Reward Scheme

Reward schemes receive the Trade taken at each time step and return a float, corresponding to the benefit of that specific action. For example, if the action taken this step was a sell that resulted in positive profits, our RewardScheme could return a positive number to encourage more trades like this. On the other hand, if the action was a sell that resulted in a loss, the scheme could return a negative reward to teach the agent not to make similar actions in the future.

A version of this example algorithm is implemented in SimpleProfit, however more complex schemes can obviously be used instead.

Each reward scheme has a get_reward method, which takes in the trade executed at each time step and returns a float corresponding to the value of that action. As with action schemes, it is often necessary to store additional state within a reward scheme for various reasons. This state should be reset each time the reward scheme’s reset method is called, which is done automatically when the parent TradingEnvironment is reset.
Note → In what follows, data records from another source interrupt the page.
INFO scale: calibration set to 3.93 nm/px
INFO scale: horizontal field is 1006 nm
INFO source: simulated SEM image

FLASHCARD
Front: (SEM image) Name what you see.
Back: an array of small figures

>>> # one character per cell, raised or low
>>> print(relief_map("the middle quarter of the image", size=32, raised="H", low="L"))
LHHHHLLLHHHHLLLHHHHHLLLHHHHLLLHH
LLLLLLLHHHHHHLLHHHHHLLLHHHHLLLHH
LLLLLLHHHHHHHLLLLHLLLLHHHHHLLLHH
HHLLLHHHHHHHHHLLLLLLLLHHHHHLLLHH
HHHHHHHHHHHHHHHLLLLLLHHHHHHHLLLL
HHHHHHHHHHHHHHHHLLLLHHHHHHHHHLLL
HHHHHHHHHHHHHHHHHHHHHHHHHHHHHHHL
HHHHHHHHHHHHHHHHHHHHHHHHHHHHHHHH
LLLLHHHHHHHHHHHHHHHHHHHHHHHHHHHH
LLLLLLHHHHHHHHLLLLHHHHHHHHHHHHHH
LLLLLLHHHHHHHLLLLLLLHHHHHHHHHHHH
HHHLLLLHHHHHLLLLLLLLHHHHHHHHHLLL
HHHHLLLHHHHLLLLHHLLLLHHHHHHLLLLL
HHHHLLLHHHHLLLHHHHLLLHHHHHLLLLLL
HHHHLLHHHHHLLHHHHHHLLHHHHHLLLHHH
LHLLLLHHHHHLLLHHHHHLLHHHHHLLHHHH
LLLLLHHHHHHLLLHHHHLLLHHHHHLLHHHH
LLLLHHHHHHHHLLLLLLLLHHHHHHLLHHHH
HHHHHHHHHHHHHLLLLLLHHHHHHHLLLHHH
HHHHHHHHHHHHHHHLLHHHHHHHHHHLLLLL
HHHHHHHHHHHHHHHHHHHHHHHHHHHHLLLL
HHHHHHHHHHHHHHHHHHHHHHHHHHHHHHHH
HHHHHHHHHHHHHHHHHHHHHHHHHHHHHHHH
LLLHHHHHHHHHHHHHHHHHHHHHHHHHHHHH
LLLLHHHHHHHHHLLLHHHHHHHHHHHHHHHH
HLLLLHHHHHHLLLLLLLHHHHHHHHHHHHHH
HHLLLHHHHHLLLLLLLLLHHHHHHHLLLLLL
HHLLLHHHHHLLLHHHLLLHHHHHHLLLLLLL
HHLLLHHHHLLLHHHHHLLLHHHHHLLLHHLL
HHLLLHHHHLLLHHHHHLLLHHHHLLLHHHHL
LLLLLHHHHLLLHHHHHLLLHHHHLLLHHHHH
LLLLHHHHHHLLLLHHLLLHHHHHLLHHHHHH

Ultimately the agent creates a sequence of actions to maximize its total reward over a given time. The RewardScheme is an abstract class that encapsulates how to tell the trading bot in tensortrade if it’s trading positively or negatively over time. The same methods will be called each time for each step, and we can directly swap out schemes.

Properties and Setters

  • exchange
    • The central exchange for the scheme.
    • The exchange being used by the current trading environment. Setting the exchange causes the scheme to reset.

Methods

  • get_reward
    • Gets the reward for the RL agent.
    • Returns a float corresponding to the benefit earned by the action taken this timestep.
  • reset
    • Resets the current state if the reward has a state.
    • Optionally implementable method for resetting stateful schemes.